Tyler Bertuzzi proved himself in the OHL. He proved himself in the AHL. He's starting to prove himself in the NHL, but he's far from proven yet.
That became clear this month when Steve Yzerman and the Red Wings took the All-Star forward to arbitration rather than sign him to a long-term deal. And it became clearer on Tuesday when the Wings won the negotiation. Bertuzzi wound up with a $3.5 million deal, a good deal less than what he was seeking.
The two sides did "a lot of talking" about a long-term deal, Bertuzzi said. Ultimately they couldn't reach an agreement. If that left Bertuzzi bummed, he didn't say so -- or sound so -- during a Zoom call with local reporters on Wednesday.
"I wouldn’t say disappointed. I’m very grateful to get this opportunity," he said. "I’m just going to go out and prove myself this year like I have been the last few years. I’m not looking at it any differently. I’m happy."
Bertuzzi got his first consistent opportunity in Detroit in the 2018-19 season. He scored 21 goals. He matched that output last season, while playing first-line minutes against first-line competition. Along with Dylan Larkin and Anthony Mantha, Bertuzzi is one of the few team's few established building blocks up front.
Larkin already has a long-term deal. Mantha will likely get his later this offseason. Bertuzzi will have to wait at least another year, just like he waited longer for his chance in the NHL. And his approach won't change if and when he secures his future.
"Whether I sign for five, four, six years, every year you need to perform and work hard and contribute. So even if I signed a six-year deal, I’ll play every game like I’m on a one-year deal," Bertuzzi said. "I just need to prove every year that I’m a good player and I want to contribute to this team."
To the Red Wings as presently constructed, Bertuzzi is worth more than $3.5 million. The question is what he'll be worth when they're ready to win. He isn't a first-line forward on a Cup contender; he's better suited somewhere in the middle six. If he was seeking first-line money in a long-term deal, Yzerman and the Wings were right to hold off.

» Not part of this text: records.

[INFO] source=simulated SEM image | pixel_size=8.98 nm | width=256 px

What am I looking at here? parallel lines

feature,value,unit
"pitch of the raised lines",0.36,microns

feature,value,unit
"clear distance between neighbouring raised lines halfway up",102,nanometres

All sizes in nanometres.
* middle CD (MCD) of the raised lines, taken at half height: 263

And if the Wings wanted to pay him like the second- or third-line player they think he'll become, Bertuzzi was right to bet on himself again. Ultimately, the two sides want the same thing -- and Bertuzzi made it clear there's no ill will.
"We want to win hockey games. We’re here to win," he said. "It’s nothing personal at all."
If Bertuzzi takes another step forward next season, Detroit will be happy to reward him. If his game levels out, he might just as soon take the money on the table. For now, Bertuzzi is ready to put business behind him -- and attack the opportunity ahead.
"It was a little different than anything I’ve ever been through, but it went smoothly," Bertuzzi said. "We’re happy that we got a deal done and I’m happy to be back."